Summary
- A model trained with a single sampling rate (sampling frequency) can be transferred to a model with different sampling rates.
Methods
Sampling frequency independence (SFI) can be achieved when two conditions are met.
- For a given piece of waveform, if the window length and the hop size are set in terms of a constant unit of seconds not a constant unit of sample size.
Example) A : Audio sample with 8 kHz sampling frequency.
B : Audio sample with 16 kHz sampling frequency.
Set window size = 20 ms, hop size = 4 ms. Then adjust the actual sample sizes with regards to the sampling frequency.
- Channel size-independent operations after STFT.
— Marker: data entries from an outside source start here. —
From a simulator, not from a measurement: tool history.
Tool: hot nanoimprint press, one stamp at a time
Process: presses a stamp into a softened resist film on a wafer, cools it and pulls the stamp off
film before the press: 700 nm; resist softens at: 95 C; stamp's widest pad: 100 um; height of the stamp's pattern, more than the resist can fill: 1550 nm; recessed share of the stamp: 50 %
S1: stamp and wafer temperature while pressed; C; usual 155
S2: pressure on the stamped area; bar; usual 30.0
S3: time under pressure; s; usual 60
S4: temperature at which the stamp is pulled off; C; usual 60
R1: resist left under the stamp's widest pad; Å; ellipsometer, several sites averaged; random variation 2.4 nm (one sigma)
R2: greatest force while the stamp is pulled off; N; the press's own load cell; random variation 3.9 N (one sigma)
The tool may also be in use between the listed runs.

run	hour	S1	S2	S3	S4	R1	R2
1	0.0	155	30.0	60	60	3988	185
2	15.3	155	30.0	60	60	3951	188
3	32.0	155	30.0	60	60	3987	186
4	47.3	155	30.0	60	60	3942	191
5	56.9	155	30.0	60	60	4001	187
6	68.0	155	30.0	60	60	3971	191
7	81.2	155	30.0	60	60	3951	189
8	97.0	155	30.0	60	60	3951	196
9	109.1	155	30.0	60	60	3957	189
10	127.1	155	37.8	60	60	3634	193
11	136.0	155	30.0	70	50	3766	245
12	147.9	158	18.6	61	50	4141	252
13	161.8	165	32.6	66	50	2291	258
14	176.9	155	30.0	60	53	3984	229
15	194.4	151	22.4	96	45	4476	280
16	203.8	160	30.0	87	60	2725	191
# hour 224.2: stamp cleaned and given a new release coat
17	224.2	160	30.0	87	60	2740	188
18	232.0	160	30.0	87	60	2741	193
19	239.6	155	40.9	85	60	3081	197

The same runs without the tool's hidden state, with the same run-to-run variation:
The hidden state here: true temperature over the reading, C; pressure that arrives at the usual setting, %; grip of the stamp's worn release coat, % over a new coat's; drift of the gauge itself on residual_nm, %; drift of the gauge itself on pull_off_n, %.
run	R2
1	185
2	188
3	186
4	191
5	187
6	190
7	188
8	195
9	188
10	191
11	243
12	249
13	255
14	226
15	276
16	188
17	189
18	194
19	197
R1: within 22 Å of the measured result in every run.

The number of time steps remain the same, but the number of frequency bins are different after SFI operations. Thus, a network such as FC layer cannot be applied in a simple manner since frequency dimension(=channel) is not the same for data. So, a type of operation such as 1D Conv or pooling along the frequency axis should first be applied.
Results

- In the upper table, CNN 8 kHz means a CNN model trained in 8 kHz sampling rate. CNN 48 kHz is a CNN model trained in 48 kHz sampling rate. Now, CNN 8->48kHz means a CNN trained in 8 kHz are only inferenced in 48 kHz. Surprisingly, the performance is better!
Discussions
- It can be applied to adapting models trained in a certain frequency-range to meet other frequency's needs.